PrimAITE/docs/source/game_layer.rst

PrimAITE Game layer
*******************

The Primaite codebase consists of two main modules:

* ``simulator``: The simulation logic including the network topology, the network state, and behaviour of various hardware and software classes.
* ``game``: The agent-training infrastructure which helps reinforcement learning agents interface with the simulation. This includes the observation, action, and rewards, for RL agents, but also scripted deterministic agents. The game layer orchestrates all the interactions between modules, including ARCD GATE.

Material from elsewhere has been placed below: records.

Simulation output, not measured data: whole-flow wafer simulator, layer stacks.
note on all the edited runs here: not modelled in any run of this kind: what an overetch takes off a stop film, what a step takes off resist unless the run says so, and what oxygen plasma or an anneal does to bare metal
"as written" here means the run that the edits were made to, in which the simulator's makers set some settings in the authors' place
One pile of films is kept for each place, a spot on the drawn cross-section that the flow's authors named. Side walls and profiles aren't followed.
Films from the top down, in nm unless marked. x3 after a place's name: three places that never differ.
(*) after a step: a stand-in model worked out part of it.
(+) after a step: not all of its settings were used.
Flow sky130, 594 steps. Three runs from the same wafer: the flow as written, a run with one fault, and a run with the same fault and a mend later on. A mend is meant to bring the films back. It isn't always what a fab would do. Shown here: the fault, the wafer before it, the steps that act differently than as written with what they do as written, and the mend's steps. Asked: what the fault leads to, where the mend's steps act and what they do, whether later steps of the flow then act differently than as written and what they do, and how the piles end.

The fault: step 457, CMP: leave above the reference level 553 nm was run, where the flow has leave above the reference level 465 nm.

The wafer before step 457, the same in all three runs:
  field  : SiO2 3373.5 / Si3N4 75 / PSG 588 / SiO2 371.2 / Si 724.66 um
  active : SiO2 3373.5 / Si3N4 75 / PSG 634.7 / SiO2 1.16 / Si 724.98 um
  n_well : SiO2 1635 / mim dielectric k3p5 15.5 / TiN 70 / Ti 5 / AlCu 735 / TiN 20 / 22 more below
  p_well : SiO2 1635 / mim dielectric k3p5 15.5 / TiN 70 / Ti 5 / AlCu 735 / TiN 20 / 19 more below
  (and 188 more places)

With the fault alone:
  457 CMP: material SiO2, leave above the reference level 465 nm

These two components have been decoupled to allow the agent training code in ARCD GATE to be reused with other simulators. The simulator and game layer communicate using the PrimAITE State API and the PrimAITE Request API. The game layer communicates with ARCD gate using the `Farama Gymnasium Spaces API <https://gymnasium.farama.org/api/spaces/>`_.

..
    TODO: write up these APIs and link them here.


Game layer
----------

The game layer is responsible for managing agents and getting them to interface with the simulator correctly. It consists of several components:

PrimaiteSession
^^^^^^^^^^^^^^^

PrimaiteSession is the main entry point into Primaite and it allows the simultaneous coordination of a simulation and agents that interact with it. It also sends messages to ARCD GATE to perform reinforcement learning. PrimaiteSession keeps track of multiple agents of different types.

Agents
^^^^^^

All agents inherit from the AbstractAgent class, which mandates that they have an ObservationManager, ActionManager, and RewardManager. The agent behaviour depends on the type of agent, but there are two main types:
* RL agents action during each step is decided by an RL algorithm which lives inside of ARCD GATE. The agent within PrimAITE just acts to format and forward actions decided by an RL policy.
* Deterministic agents perform all of their decision making within the PrimAITE game layer. They typically have a scripted policy which always performs the same action or a rule-based policy which performs actions based on the current state of the simulation. They can have a stochastic element, and their seed will be settable.

..
    TODO: add seed to stochastic scripted agents

Observations
^^^^^^^^^^^^^^^^^^

An agent's observations are managed by the ObservationManager class. It generates observations based on the current simulation state dictionary. It also provides the observation space during initial setup. The data is formatted so it's compatible with Gymnasium.spaces. Observation spaces are composed of one or more components which are defined by the AbstractObservation base class.

Actions
^^^^^^^

An agent's actions are managed by the ActionManager. It converts actions selected by agents (which are typically integers chosen from a ``gymnasium.spaces.Discrete`` space) into simulation-friendly requests. It also provides the action space during initial setup. Action spaces are composed of one or more components which are defined by the AbstractAction base class.

Rewards
^^^^^^^

An agent's reward function is managed by the RewardManager. It calculates rewards based on the simulation state (in a way similar to observations). Rewards can be defined as a weighted sum of small reward components. For example, an agents reward can be based on the uptime of a database service plus the loss rate of packets between clients and a web server. The reward components are defined by the AbstractReward base class.